338,520 adult social care workers out of a workforce of 1.3 million left their jobs, with 60% leaving this sector of the care system completely. These workers are quite literally being forced out of this demanding work caring for the elderly and infirm through a regime of cost-cutting that has seen full-time care workers earning just £14,800 a year, and one-in-four on a zero-hours contract.

According to the Unison union, low pay is endemic throughout all sections of the care system from the home visit sector to residential care. The vast majority of workers making home visits to the elderly are employed by the private sector, and 90% are paid below the national minimum wage.

The private employers are able to get away with this by not paying for travelling time between visits or, in the case when an overnight stay is required, not paying for ‘sleeping time’.

Those on zero-hours contracts receive no holiday or sick pay. With low-paid staff being forced to rush around from visit to visit, and limited to ridiculous times for each visit – sometimes as low as ten minutes – it is scarcely surprising that these care workers are burnt out and leaving in droves to escape this intolerable situation they face daily.

For those employed in the residential home sector the situation is as dire. The spokesman for the private owners of homes last month warned that these small businesses, which account for the majority in the UK, are facing bankruptcy due to the increase in the minimum wage and other costs, and the drastic cut in the money that local authorities are prepared to pay towards caring for residents.

These cuts have been dictated by the massive cuts to local government imposed by the Tories under their austerity regime. A record number of private care homes have closed, and more than 400 have been declared insolvent.

The crisis is not confined to these small businesses. Four Seasons Healthcare, the country’s biggest care home group, last year reported a £264 million loss. On top of the massive cuts in council spending Four Seasons, owned by a private equity company Terra Firma, is drowning in debt for which it is paying over £52.1 million in interest.

Private equity companies moved into the care homes business seeing it as a vast profit making machine paid out of public money. Now these profits are disappearing fast they will simply close down and move on to yet another ‘investment opportunity’ potentially leaving the 18,500 elderly people in its homes high and dry.

The elderly who are too poor to pay the astronomical sums demanded for fully-funded private care, or those whose existing money or property have already been swallowed up leaving them broke and relying on funding from cash strapped local councils, will be turned out onto the streets – this is the future capitalism holds for those it regards as just worthless drains on the economy.

As for care workers, if they are not prepared to work for less than slave wages and endure intolerable working conditions well, that is too bad – the Tories and the bosses they represent are demanding levels of exploitation unseen since Victorian Britain, and if even this is not enough to guarantee profit then just close down.

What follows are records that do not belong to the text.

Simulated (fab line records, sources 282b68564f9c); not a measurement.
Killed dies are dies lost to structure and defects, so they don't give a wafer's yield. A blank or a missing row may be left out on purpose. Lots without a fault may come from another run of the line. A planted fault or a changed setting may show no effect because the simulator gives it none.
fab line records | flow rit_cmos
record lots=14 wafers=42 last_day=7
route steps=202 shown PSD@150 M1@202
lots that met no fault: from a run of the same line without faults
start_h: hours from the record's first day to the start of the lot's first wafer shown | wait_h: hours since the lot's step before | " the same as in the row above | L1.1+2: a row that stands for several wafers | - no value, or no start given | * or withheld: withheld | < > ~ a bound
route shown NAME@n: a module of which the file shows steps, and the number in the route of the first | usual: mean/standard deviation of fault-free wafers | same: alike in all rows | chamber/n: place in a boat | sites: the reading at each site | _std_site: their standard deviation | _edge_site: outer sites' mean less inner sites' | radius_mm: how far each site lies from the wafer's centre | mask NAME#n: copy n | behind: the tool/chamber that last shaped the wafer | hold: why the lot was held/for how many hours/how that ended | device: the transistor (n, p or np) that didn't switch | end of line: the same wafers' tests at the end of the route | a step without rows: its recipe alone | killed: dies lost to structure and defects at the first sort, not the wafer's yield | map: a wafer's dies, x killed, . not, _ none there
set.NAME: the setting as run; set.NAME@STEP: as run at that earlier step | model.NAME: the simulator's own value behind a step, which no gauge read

There is only one answer that guarantees a life free from misery for the elderly. If the privateers can’t afford to run a proper care system then they must be kicked out and the system taken over and nationalised without compensation.

Above all, the unions must be forced to act in defence of their members and the generation of older workers by organising to bring down this Tory government through a general strike and bringing in a workers government that will carry out a full programme of nationalisation under the control and management of the working class and will ensure the best possible care for everyone, regardless of age.